Employment income: negative emoluments: effect of section 11 ITEPA 2003
Not a change in the law
In HMRC v Julian Martin, Judge Warren said:
“In my view, section 11 ITEPA did not bring about a change in the law. I consider that a payment by an employee to his employer qualifies as negative general earnings if, but only if, it would have qualified as what I have called negative emoluments.”
“My conclusion is that a payment made by an employee can be brought into account in determining TE only where the same payment, made prior to the ITEPA, would have been brought into account in determining the amount of taxable emoluments. Section 11(3)(a) has not brought about a change in the law.”
On that view it is reasonable to say that, rather than creating something new, section 11 was designed to articulate the operation of existing legislation and practice.

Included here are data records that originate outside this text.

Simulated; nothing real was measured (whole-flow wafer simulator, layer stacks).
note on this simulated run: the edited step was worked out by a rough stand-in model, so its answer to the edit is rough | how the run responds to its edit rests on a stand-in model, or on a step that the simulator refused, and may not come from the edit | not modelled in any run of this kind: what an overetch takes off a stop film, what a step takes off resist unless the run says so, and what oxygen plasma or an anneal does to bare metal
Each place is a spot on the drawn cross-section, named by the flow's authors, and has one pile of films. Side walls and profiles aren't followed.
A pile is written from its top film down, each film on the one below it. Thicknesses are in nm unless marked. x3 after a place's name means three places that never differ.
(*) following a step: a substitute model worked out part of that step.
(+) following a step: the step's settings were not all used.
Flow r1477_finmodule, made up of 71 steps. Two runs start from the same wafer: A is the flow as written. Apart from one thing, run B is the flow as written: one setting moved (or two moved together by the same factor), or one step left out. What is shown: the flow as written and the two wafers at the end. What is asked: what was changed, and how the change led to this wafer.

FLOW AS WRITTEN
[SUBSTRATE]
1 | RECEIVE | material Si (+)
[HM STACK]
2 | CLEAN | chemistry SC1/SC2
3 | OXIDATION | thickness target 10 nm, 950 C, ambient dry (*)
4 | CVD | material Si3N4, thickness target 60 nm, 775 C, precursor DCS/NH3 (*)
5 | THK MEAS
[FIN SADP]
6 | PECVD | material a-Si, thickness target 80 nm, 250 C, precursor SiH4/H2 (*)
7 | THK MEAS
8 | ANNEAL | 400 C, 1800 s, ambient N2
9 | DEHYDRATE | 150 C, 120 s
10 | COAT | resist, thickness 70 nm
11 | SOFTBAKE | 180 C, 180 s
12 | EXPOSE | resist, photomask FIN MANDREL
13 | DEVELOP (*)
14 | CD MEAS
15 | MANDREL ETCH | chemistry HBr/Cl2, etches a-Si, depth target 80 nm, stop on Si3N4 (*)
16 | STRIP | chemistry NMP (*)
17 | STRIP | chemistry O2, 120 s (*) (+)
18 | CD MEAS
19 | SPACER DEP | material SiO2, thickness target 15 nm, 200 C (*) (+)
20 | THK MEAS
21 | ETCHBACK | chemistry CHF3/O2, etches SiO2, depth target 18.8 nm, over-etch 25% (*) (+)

On that basis, when considering whether an amount constitutes negative earnings it is appropriate to refer to established authorities to help identify what would have counted as negative emoluments under pre-ITEPA law. In that regard, Judge Warren explained:
“The correct approach, in my view, is to establish the attributes of positive taxable earnings and to see which of those are, or might with suitable adjustments, be made, applicable to the particular payment which is said to be negative taxable earnings. If an attribute is not applicable and cannot, by making suitable adjustments, be made applicable to that particular payment, then that attribute can be left out of account.”